Our results show that there is a significant variation of CEP in the focal volume of the refracting focusing element. Spatial CEP variations strongly increase with a numerical aperture. We have observed a strong correlation between the CEP spatial variations and curvature of the pulse wavefront within the focal region. Use of refractive optics is quite common and ubiquitous in ultrafast science and applications, particularly with lower energy pulses. As we do not observe spatial CEP variations with a focusing mirror, where just a reflection plays a role, our results indicate that it is a combination of geometrical focusing and dispersion that causes such a phenomenon. Our findings imply that if one observes or drives physical phenomena dependent on the CEP with such an optical system, the result may be obscured or washed out by averaging within a focal volume. This means that it is essential to estimate the spatial behaviour of CEP within a region of interest.

To address this challenge, we have introduced an approach for a robust and accurate quantitative evaluation of the spatial behaviour of CEP and the pulse field evolution in space and time. Our method is not limited to simple setups. It can particularly useful as a powerful tool for designing and engineering of the ultrafast optical systems, where CEP matters.
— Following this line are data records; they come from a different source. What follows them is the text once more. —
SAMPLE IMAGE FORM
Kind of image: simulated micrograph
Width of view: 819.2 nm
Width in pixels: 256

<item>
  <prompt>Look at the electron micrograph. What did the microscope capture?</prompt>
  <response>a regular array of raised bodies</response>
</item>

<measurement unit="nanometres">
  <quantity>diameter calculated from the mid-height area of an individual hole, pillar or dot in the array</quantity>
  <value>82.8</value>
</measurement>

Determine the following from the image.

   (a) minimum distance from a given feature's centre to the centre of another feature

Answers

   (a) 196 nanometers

In future work, it will be very interesting and useful to synergistically use both analytical methods [26,27] and our numerical approach. Measuring the spatial distribution of CEP in the lab is a non-trivial [16,17], time and resource-consuming task. Instead, our method can be used, providing the results much faster at a fraction of cost and effort, when compared to the actual lab experiments. Thus, our approach will drive major advances not only in the CEP related experimental work, but also in the development of the theory and the development of new techniques for suppression of the CEP variations in the focal volume.